MDU-PHL / pango-collapse

app to collapse Pango lineages for reporting
https://mdu-phl.github.io/pango-collapse/
GNU General Public License v3.0
10 stars 1 forks source link

Collapsing recombinants #7

Closed ashkan98 closed 11 months ago

ashkan98 commented 11 months ago

Hi @Wytamma!

I want to use your package for my project and I'm curious why it's not possible to trace recombinants (e.g. XBB.1.5) back to the omicron parental lineage (B.1.1.529). Although I removed the recombinants from the collapse file, I get the same input lineage just with the add of "Recombinant" as lineage familly.

I assume that the information about the parent of a sublineage comes from the alias_key.json in the repo but is it up to date according to the pangolin annotation?

Thank you very much.

Wytamma commented 11 months ago

Hi @ashkan98

Currently pango-collapse treats recombinants as separate lineages because there's not a clear way to collapse the multiple lineages.

For example if you have BA.2.10 and B.1.1.529 in the collapse file how should you collapse XBB? This gets more complicated for more diverse recombinants.

           BM.1.1.1 -> B.1.1.529
         /
   XBB -
         \
           BJ.1 -> BA.2.10

We could potentially report both lineages? But that means you'd have to deal with multiple values in a single column in the output file. I could add this behaviour and make it configurable via a cli flag like --split-recombinants (I'll open a feature request for this).

Recombinant is a special case in the collapse file that collapses all recombinants to Recombinant. If you remove Recombinant from the collapse file then recombinants like XBB will only be collapse up to their X lineage.

For now If you want to collapse XBB to B.1.1.529 you could do that with post processing e.g.

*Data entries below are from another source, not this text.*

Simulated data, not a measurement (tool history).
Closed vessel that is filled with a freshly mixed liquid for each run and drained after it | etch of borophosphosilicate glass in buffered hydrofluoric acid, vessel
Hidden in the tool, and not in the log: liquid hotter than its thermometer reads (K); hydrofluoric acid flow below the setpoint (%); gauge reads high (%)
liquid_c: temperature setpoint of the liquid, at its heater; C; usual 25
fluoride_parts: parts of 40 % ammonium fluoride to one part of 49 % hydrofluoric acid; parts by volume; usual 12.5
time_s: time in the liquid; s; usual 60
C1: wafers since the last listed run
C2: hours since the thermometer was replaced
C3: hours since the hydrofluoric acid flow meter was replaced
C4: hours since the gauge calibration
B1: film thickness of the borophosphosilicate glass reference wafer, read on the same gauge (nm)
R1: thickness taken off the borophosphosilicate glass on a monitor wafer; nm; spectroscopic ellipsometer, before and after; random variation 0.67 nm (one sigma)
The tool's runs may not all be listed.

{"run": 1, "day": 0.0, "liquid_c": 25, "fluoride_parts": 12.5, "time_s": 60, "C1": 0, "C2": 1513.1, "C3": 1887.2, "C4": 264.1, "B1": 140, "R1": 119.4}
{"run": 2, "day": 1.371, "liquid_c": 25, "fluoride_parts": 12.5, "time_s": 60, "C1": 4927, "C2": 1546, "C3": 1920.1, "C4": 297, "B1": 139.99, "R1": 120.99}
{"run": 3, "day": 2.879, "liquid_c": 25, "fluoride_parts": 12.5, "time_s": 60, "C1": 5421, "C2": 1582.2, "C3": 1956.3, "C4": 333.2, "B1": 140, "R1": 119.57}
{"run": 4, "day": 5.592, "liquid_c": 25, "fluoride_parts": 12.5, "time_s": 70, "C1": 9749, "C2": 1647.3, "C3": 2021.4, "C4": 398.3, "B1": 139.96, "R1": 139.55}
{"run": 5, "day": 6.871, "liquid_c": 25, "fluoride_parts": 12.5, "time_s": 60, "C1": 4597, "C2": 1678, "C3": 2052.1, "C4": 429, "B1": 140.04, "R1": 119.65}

Add B.1.1.529 and XBB to your collapse file and run pango-collapse.

import pandas as pd
df = pd.read_csv("nextclade_collapsed.tsv", sep="\t")
df.Lineage_family.replace("XBB", "B.1.1.529", inplace=True)  # combine XBB and B.1.1.529
Wytamma commented 11 months ago

Oh and if you don't supply an alias_key.json file with the --alias-file flag then the alias_key.json file will be downloaded from https://raw.githubusercontent.com/cov-lineages/pango-designation/master/pango_designation/alias_key.json every time you run pango-collapse i.e. it always uses the latest file.

ashkan98 commented 11 months ago

Thank you very much, thats makes obviously sence! For my usecase its fine to leave recombinants at XBB for now :) And thank you for sending the source to the json file thats want i was asking for!